Militants of the Jabhat al-Nusra -- al Qaeda’s Syrian affiliate -- destroyed a thirteenth-century tomb of Imam Nawawi, a revered Islamic scholar, on Wednesday, the Syrian Observatory for Human Rights said, in a statement released Thursday. The tomb, located in the southern Syrian city of Nawa near the Jordanian border, is the latest historical site to fall prey to the protracted conflict in Syria.
According to a report by Al Jazeera, the Syrian government condemned the destruction of the tomb as an attack on the “country’s history and heritage.” The city of Nawa, which lies in the southern Daraa Governorate, has been a site of frequent conflict between moderate Syrian rebels, al Qaeda-backed militants and government troops since early last year. Imam Nawawi, born in 1233 AD, is believed to have written several books on Islamic studies and Quranic verses. After his death in 1277 AD, he was buried in his hometown of Nawa.
The militants of Jabhat al-Nusra, al Qaeda and the Islamic State group follow a puritanical Salafist doctrine that prohibits the construction and veneration of tombs and shrines, which are viewed as un-Islamic and sacrilegious. A number of Salafist groups have also been implicated in attacks on Sufi shrines in Libya and Tunisia, according to media reports.

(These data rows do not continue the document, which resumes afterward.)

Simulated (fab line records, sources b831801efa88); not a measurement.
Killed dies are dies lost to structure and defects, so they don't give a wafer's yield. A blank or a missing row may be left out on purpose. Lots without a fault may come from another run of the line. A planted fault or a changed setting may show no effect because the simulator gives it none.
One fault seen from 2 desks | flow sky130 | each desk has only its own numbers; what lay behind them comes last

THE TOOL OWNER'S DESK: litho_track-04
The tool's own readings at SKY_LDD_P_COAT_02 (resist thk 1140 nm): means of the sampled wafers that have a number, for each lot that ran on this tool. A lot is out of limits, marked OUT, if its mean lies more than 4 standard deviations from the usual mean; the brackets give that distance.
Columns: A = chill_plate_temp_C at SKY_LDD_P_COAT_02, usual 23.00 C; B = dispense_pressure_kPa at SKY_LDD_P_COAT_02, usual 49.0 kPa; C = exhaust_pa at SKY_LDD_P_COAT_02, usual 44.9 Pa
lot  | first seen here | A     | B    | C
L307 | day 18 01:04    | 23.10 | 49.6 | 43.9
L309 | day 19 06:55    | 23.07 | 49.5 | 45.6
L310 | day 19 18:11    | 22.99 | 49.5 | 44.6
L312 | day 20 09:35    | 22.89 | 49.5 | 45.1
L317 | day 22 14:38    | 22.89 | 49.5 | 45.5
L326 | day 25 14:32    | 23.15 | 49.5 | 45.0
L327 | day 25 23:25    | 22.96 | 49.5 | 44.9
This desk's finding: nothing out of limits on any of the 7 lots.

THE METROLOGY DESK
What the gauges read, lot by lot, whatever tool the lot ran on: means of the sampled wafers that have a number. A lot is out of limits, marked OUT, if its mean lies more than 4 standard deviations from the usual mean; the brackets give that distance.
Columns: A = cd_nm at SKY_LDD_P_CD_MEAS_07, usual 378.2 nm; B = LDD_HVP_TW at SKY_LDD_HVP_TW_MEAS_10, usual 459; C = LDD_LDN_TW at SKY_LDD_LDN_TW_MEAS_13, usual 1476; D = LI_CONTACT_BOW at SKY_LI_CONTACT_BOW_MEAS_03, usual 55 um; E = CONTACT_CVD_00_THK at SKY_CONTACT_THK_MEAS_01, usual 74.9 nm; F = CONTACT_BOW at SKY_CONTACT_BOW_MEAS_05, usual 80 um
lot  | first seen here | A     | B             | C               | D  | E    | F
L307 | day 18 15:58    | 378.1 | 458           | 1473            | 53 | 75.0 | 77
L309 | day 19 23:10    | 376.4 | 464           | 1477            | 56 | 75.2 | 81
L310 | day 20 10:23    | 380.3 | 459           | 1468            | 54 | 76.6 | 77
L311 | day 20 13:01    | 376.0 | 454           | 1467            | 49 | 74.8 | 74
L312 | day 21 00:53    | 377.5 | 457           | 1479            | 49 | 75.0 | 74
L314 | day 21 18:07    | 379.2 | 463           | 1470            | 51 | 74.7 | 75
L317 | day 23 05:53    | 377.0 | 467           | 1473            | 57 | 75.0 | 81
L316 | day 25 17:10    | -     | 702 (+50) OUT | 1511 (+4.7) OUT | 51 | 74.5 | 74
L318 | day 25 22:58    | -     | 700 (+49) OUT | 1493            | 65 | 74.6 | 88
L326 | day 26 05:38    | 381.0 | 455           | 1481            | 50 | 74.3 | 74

In a report published in December last year, the United Nations had said that satellite images had shown “alarming” damage to nearly 300 historical sites, including several UNESCO World Heritage Sites. In the city of Raqqa, which is the de-facto headquarters of ISIS, the Sufi Muslim Uwais al-Qarni Mosque and a shrine to Ammar ibn Yasir, believed to be one of Prophet Muhammad’s companions, have also been destroyed, the U.N. had said, in its report.
“The alarming level of damage to many of these areas do call for increased international and national attention to better protect the rich cultural heritage of Syria,” the U.N. said, in its report.